The writer was not very well versed in the Koran. The letter had no header or signature to reveal its origins, and there was no hint suggesting which jihadi group had issued it. It seemed more like a threat from somebody angry at the family than from someone involved in jihadist activities. Despite this, the family did not want to risk ignoring the letter.
Jafar’s family was one of four Shiite families living on a street that had twelve Sunni homes, but his became the third Shiite family on that street to flee Amriya within a month. One of the families had a son working as a translator with the U.S. Army; they fled the area after he was murdered at the gate of his home. The other had a son working in the Iraqi police; they also fled after receiving a threat. Jafar’s family took their threat seriously and started calling relatives and seeking help to find another house to live in before the forty-eight-hour deadline ran out. They also rushed to tell all the neighbors that they were leaving in order to send the message to whoever had made the threat.
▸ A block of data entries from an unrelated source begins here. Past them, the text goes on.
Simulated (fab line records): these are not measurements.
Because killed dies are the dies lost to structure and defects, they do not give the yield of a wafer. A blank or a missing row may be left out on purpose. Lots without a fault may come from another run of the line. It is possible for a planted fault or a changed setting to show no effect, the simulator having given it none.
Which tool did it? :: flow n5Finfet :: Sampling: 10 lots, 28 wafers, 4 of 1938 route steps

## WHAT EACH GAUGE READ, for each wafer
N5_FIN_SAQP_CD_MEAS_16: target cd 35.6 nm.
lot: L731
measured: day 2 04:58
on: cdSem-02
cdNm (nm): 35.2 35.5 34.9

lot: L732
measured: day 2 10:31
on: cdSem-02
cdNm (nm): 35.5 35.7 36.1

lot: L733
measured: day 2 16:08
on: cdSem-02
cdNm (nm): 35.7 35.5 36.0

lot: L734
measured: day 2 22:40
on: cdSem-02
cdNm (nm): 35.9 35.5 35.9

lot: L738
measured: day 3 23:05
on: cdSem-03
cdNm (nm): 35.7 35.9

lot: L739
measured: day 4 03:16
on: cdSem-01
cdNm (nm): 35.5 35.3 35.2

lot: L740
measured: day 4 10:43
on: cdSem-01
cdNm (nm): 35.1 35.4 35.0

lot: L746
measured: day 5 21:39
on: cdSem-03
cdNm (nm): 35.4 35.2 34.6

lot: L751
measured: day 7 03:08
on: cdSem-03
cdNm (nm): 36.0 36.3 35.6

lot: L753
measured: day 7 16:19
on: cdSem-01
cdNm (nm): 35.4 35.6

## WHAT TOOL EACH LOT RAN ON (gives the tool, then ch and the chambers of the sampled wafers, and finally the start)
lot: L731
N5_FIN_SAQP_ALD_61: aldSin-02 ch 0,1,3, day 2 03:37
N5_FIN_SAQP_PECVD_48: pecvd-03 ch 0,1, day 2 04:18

More refugees from the siege of Falluja settled in western Baghdad neighborhoods such as Ghazaliya, Amriya, and Khadra, as well as in the villages just west of Baghdad such as Abu Ghraib. These were majority-Sunni strongholds where both insurgents and Salafis had a formidable presence. Soon after, more Shiite families in Amriya received threats urging them to leave. Those who ignored the threats had their homes attacked or their men murdered by Sunni militias. Shiites began to take these threats more seriously, and the process of sectarian cleansing began. Homes vacated by Shiites were seized by displaced Sunnis. These operations were conducted by insurgents as well as relatives of the displaced who wanted to house them somewhere. Shiites, in turn, fled to areas controlled by Muqtada al-Sadr’s supporters.
“And speed the appearance of the Mahdi, and damn his enemies and make victorious his son Muqtada! Muqtada! Muqtada!”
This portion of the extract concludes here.